How Innovative Business Leaders Identify and Realize Opportunities
I have worked for businesses of varying sizes in numerous industries, and have often found myself wondering how innovators generate breakthrough ideas.
For example, how did Kiichiro Toyoda come up with the Toyota Production System? How do innovators discover great new opportunities that others fail to see? How did the greatest innovators in the world such as Elon Musk (Tesla, SpaceX), Jack Dorsey (Twitter), and Garrett Camp (Uber, StumbleUpon) develop their revolutionary ideas?
In my experience, innovative new ideas come from a fresh set of eyes, special project teams, and regularly reviewing processes. However, there must be more to it. There must be a fundamental approach that innovators take to generate innovative new ideas.
Related Blog: Disruptive Innovation: How to Find and Flourish in a Blue Ocean
The 4 Central Skills of Innovative Business Leaders
Recently, I read Rowan Gibson’s The Four Lenses of Innovation: A Power Tool for Creative Thinking. The book explores how the world’s top innovators came up with their game-changing ideas.
By asking the world’s top innovators what their secrets to success are, Gibson identified four common perspectives that enable innovators to discover novel opportunities for business growth. According to Gibson, the four factors most important to innovation include:
1. Openly Challenging the Status Quo
Question common assumptions and dominant conventions within your field, company, and industry
- Many “normal” ways of doing things are outdated, unnecessary, inefficient, or wrong.

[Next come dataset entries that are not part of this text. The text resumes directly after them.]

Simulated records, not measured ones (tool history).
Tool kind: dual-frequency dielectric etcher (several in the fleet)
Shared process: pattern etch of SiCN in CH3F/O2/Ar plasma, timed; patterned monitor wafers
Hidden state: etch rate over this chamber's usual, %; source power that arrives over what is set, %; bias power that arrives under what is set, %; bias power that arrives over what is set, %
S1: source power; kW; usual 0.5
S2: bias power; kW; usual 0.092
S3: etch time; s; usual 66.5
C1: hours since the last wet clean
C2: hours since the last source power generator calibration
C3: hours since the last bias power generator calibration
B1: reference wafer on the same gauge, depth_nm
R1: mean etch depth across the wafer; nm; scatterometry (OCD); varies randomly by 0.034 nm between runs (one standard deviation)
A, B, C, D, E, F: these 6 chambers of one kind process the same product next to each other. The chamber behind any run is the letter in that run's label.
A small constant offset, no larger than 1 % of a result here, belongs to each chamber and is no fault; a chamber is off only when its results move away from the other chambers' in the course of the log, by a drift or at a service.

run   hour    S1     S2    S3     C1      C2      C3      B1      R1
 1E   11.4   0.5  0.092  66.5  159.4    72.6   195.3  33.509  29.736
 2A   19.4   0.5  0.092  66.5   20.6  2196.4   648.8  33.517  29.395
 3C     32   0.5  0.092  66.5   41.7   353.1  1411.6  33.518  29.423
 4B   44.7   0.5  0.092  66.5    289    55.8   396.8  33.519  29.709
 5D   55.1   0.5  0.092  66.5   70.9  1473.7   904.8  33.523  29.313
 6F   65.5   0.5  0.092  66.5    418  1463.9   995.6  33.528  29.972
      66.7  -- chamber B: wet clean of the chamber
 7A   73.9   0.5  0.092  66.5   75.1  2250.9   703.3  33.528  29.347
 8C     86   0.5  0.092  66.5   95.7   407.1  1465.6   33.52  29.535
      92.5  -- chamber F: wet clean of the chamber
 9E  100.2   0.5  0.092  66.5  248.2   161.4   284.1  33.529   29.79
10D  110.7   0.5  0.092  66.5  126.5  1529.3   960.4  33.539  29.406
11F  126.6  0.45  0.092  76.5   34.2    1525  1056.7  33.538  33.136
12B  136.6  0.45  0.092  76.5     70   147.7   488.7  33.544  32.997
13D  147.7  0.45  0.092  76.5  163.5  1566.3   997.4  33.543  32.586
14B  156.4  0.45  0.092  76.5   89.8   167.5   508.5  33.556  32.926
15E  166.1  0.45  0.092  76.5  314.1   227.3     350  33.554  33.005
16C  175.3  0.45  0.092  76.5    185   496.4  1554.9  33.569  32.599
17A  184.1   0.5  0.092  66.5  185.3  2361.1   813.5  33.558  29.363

- Innovators tend to be contrarians and nonconformists.
- Some of the greatest innovators of all time were misfits that challenged the status quo, seeing things differently from others like Martin Luther King, John Lennon, Thomas Edison, Albert Einstein, and Alan Turing.
2. Quickly Harnessing Newly Emerging Trends
Identify shifts and discontinuities, now and in the future.
- Regularly ask yourself how your business may fundamentally change over the next 5-10 years.
- Frequently conduct industry and market research to help support your own speculations.
- Brainstorm significant growth opportunities that may open up as a result of growing trends.
- CEO of Netflix, Reed Hastings, wasn’t the only person that could see that Internet video streaming was increasing in popularity, but he changed his entire business from home DVD delivery to Internet streaming, taking the risk to harness a new trend.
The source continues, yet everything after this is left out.